Leviticus 13:44

44 he is a leprous man, he is unclean; the priest shall pronounce him utterly unclean; his plague is in his head.

Leviticus 13:44 Meaning and Commentary

Leviticus 13:44

He is a leprous man, he [is] unclean
And so to be pronounced and accounted; only a leprous man is mentioned, there being no leprous women, having this sort of leprosy, their hair not falling off, or they becoming bald, usually; unless, as Ben Gersom observes, in a manner strange and wonderful:

the priest shall pronounce him utterly unclean;
as in any other case of leprosy:

his plague [is] in his head;
an emblem of such who have imbibed bad notions and erroneous principles, and are therefore, like the leper, to be avoided and rejected from the communion of the saints, ( Titus 3:10 ) ; and shows that men are accountable for their principles as well as practices, and liable to be punished for them.

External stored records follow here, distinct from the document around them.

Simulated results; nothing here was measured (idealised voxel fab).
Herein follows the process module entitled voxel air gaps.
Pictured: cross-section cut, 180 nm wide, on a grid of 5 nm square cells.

Leviticus 13:44 In-Context

42 But if in the bald head, or bald forehead, there is a white reddish sore, it is a leprosy sprung up in his bald head, or his bald forehead.
43 Then the priest shall look upon it; and if the rising of the sore is white reddish in his bald head, or in his bald forehead, as the appearance of leprosy in the skin of the flesh,
44 he is a leprous man, he is unclean; the priest shall pronounce him utterly unclean; his plague is in his head.
45 And the leper in whom the plague is, his clothes shall be rent and his head uncovered, and he shall put a covering upon his upper lip and shall cry, Unclean, unclean.
46 All the days in which the plague shall be in him he shall be defiled; he shall be unclean; he shall dwell alone; outside the camp shall his habitation be.